She’s a Delegate, Vendor and Broadcaster at RNC

YOUNGSTOWN, Ohio — When Tracey Winbush walks into the Quicken Loans Arena today for the start of the Republican National Convention, she’ll do so as this city’s only delegate, an entrepreneur with an on-site pop-up store that sells jewelry and greeting cards, and as a talk-show host for a Cleveland radio station.

“I’m trying to make it, to be successful,” Winbush says of her business ventures and political adventures. “I owe a lot of people and when I say that I owe them, it’s because they invested in me.”

Truth is, Winbush invests in herself.

In 1983, after she graduated from Hubbard High School, “I threw my clothes in a car and drove to California,” she says. “I had $280 in my pocket and didn’t know anyone. When I got there, I slept in my car but I worked hard and I found jobs, whatever it took to make it.”

Winbush took college classes, held jobs with Bristol-Myers Squibb and Gillette, learned video production and volunteered with the Orange County Republican Party.

“I found a great church, great people to mentor me, who taught me a lot and gave me direction,” she says. “I worked for some wonderful people and companies, and then 10 years later, almost to the day; I came home and started living in Youngstown again.”

She worked for the Trumbull County prosecutor, sold radio time for the minority owned company that formerly operated WRBP-FM and WGFT-AM in Youngstown, performed consulting and contract PR work and volunteered for the Mahoning County Republican Party. She was elected to the Youngstown School Board in 1999 and served a four-year term as its president.

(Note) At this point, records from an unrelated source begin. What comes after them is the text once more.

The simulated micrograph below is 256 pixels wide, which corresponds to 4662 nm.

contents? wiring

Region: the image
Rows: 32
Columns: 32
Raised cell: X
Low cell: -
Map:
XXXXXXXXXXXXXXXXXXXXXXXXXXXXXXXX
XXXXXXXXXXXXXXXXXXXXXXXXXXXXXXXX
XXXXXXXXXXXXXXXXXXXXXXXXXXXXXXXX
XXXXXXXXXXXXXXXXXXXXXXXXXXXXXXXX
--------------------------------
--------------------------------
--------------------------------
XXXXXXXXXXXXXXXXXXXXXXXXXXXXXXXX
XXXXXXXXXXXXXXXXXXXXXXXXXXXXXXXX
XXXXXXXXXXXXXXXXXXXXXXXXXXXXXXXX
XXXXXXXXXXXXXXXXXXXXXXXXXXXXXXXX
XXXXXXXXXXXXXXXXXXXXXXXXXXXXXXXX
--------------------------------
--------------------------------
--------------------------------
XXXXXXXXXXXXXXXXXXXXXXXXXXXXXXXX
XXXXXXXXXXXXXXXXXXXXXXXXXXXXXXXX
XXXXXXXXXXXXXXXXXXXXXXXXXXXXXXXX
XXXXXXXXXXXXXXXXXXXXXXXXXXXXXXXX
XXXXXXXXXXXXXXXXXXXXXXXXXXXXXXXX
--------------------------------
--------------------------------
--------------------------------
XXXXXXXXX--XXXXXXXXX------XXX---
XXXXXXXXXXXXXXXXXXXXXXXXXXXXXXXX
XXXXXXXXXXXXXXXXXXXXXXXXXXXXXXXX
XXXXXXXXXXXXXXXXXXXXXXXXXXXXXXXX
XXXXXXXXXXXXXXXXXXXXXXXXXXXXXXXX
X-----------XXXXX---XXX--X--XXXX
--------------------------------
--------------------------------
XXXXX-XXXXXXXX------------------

“I came to have great respect for Tracey after first meeting her when she ran for school board, says Mark Munroe, chairman of the Mahoning County GOP. I was impressed with her insight, her common sense approach to problems, her willingness to take chances and to work hard.

With backing from local Republican leaders, in 2006 she began buying blocks of radio time to express her political views, sold advertising sponsorships and created a radio blog and program she branded as Tracey & Friends. The talk show was heard weekday mornings on WSOM 600 AM until a few weeks ago when the station switched its news talk format to music.

Today Winbush is the treasurer of the Ohio Republican Party – the first person from Mahoning County to hold an executive office in the state party since former mayor Jack Hunter was treasurer decades ago. She’s vice chairman of the Mahoning County Republican Party and serves on the county board of elections, the first black to do so.

“I can hardly keep up with Tracey,” Munroe says with a laugh. “She’s always exploring new opportunities, particularly involving radio and communications. She obviously has a strong interest in sharing the Republican conservative message with as many people as she can.

At this week’s convention, Winbush will host “Tracey & Friends” all four days on WERE 1400, a Cleveland urban talk station. Sponsors are underwriting the purchase of two-hour blocks of morning time, among them Youngstown Granite, Window World and Udderly Smooth, Winbush says. Her broadcast “friends,” contributors to her program when it was on WSOM, will add commentary from their seats on “Radio Row” in the press gallery. They include jazz musician Jeff Green, attorney Mark Mangie, treasurer of the county party, activist Lloyd Burt, and Brian Kennedy, a member of the Columbiana County Port Authority Board of Directors and the newly appointed executive director of Turning Point Counseling Services, for which Winbush recently completed a term as board president.

“My radio program is what I love to do,” she says. “I’ve got a lot of opinions, a lot to say, and I want to become a syndicated show, I want to grow bigger and larger outside of here, but I want Youngstown to always be my base.”

Winbush participated in the the first round of the Youngstown Business Incubator’s Women In Entrepreneurship mentorship program, during which she produced a business plan for video streaming her program online. That venture is just one of many she’s pursuing including one conceived during the 2012 GOP convention in Tampa, Fla., where Winbush was an alternate delegate. “I didn’t see any places where you could buy souvenirs at Tampa,” she explains.

This week she’ll be one of 11 minority businesses selected to sell products at the Urban League of Greater Cleveland’s pop-up store across from the entrance to the convention center. The pop-up store, an offshoot of the league’s Entrepreneurship Center, is supported by KeyBank and Cleveland area foundations.

Winbush’s company, Unlimited Adds LLC, received a $5,000 micro-loan to underwrite her costs. At her kiosk, she’ll sell “Republican patriotic jewelry” as well as greeting cards designed by artists Ray Simon and Ginger Mangie. “The artwork, the graphic work, the envelopes, all that was local and manufactured locally,” she says.

The Urban League pop-up store will be open when the convention is in session, and Winbush has hired two women to operate her kiosk. Should she sell half of her stock of 7,500 greeting cards, “We could net $20,000,” she says.

“That’s what entrepreneurship is about. Being able to get an income and being able to support other people, and to help them achieve their dreams.”

Of course, Winbush’s first obligation is her work as a convention delegate, and she has been open about her discomfort with some of Donald Trump’s positions.

“He is not my first choice, I would’ve preferred John Kasich. But if John Kasich is not the nominee, then I need to go with who is. I believe that Donald Trump has a big mouth. But I will say this, we are from the Valley, and we are used to scrappers — Jim Traficant. We’re used to people who fight with their mouth, but are soft in their heart. When you look at Donald Trump, I don’t believe that he’s a racist. … But at the end of the day, when you want someone to fight for you, you know that he’s going to be there and he will fall on a sword for you.”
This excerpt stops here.